Control-flow Graph Recovery (CFG)

angr includes analyses to recover the control-flow graph of a binary program. This also includes recovery of function boundaries, as well as reasoning about indirect jumps and other useful metadata.

General ideas

A basic analysis that one might carry out on a binary is a Control Flow Graph. A CFG is a graph with (conceptually) basic blocks as nodes and jumps/calls/rets/etc as edges.

In angr, there are two types of CFG that can be generated: a static CFG (CFGFast) and a dynamic CFG (CFGEmulated).
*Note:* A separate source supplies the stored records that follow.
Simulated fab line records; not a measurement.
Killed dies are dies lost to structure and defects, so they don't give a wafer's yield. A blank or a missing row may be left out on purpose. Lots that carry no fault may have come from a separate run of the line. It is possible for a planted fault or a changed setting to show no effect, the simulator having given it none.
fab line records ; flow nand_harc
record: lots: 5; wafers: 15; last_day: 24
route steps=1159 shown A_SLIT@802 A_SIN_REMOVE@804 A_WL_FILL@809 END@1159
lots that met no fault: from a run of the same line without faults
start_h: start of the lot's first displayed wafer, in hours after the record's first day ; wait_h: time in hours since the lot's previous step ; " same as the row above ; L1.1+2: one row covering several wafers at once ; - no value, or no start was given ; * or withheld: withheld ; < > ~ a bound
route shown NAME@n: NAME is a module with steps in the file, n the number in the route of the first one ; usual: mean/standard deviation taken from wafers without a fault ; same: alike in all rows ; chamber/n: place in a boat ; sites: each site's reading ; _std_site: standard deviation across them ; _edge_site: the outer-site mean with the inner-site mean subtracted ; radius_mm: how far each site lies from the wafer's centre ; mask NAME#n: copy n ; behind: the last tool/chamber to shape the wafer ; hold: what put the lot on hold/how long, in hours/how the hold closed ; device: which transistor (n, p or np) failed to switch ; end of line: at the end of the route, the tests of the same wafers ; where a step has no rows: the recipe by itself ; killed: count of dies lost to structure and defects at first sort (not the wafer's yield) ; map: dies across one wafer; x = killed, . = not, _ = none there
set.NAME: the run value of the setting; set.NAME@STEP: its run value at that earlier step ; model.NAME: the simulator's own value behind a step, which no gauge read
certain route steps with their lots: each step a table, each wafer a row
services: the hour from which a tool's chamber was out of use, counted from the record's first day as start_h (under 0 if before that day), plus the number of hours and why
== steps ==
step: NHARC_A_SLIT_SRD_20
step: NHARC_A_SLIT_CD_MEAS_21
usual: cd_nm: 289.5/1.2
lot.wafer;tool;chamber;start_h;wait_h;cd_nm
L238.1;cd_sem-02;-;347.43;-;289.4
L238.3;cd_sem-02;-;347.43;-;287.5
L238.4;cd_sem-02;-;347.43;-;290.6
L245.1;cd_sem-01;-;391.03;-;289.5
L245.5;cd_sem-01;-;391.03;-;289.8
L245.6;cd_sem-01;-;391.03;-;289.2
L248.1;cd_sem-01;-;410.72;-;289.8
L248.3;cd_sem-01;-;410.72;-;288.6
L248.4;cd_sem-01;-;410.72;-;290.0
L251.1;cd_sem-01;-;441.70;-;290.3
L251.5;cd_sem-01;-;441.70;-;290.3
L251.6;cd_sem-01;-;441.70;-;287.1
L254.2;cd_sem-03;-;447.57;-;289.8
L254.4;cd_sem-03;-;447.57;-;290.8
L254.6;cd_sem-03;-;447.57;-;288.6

CFGFast uses static analysis to generate a CFG. It is significantly faster, but is theoretically bounded by the fact that some control-flow transitions can only be resolved at execution-time. This is the same sort of CFG analysis performed by other popular reverse-engineering tools, and its results are comparable with their output.

CFGEmulated uses symbolic execution to capture the CFG. While it is theoretically more accurate, it is dramatically slower. It is also typically less complete, due to issues with the accuracy of emulation (system calls, missing hardware features, and so on)

If you are unsure which CFG to use, or are having problems with CFGEmulated, try CFGFast first.

A CFG can be constructed by doing:

>>> import angr
# load your project
>>> p = angr.Project('/bin/true', load_options={'auto_load_libs': False})

# Generate a static CFG
>>> cfg = p.analyses.CFGFast()

# generate a dynamic CFG
>>> cfg = p.analyses.CFGEmulated(keep_state=True)

Using the CFG

The CFG, at its core, is a NetworkX di-graph. This means that all of the normal NetworkX APIs are available:

>>> print("This is the graph:", cfg.graph)
>>> print("It has %d nodes and %d edges" % (len(cfg.graph.nodes()), len(cfg.graph.edges())))

The nodes of the CFG graph are instances of class CFGNode. Due to context sensitivity, a given basic block can have multiple nodes in the graph (for multiple contexts).

# this grabs *any* node at a given location:
>>> entry_node = cfg.get_any_node(p.entry)

# on the other hand, this grabs all of the nodes
>>> print("There were %d contexts for the entry block" % len(cfg.get_all_nodes(p.entry)))

# we can also look up predecessors and successors
>>> print("Predecessors of the entry point:", entry_node.predecessors)
>>> print("Successors of the entry point:", entry_node.successors)
>>> print("Successors (and type of jump) of the entry point:", [ jumpkind + " to " + str(node.addr) for node,jumpkind in cfg.get_successors_and_jumpkind(entry_node) ])

Viewing the CFG

Control-flow graph rendering is a hard problem. angr does not provide any built-in mechanism for rendering the output of a CFG analysis, and attempting to use a traditional graph rendering library, like matplotlib, will result in an unusable image.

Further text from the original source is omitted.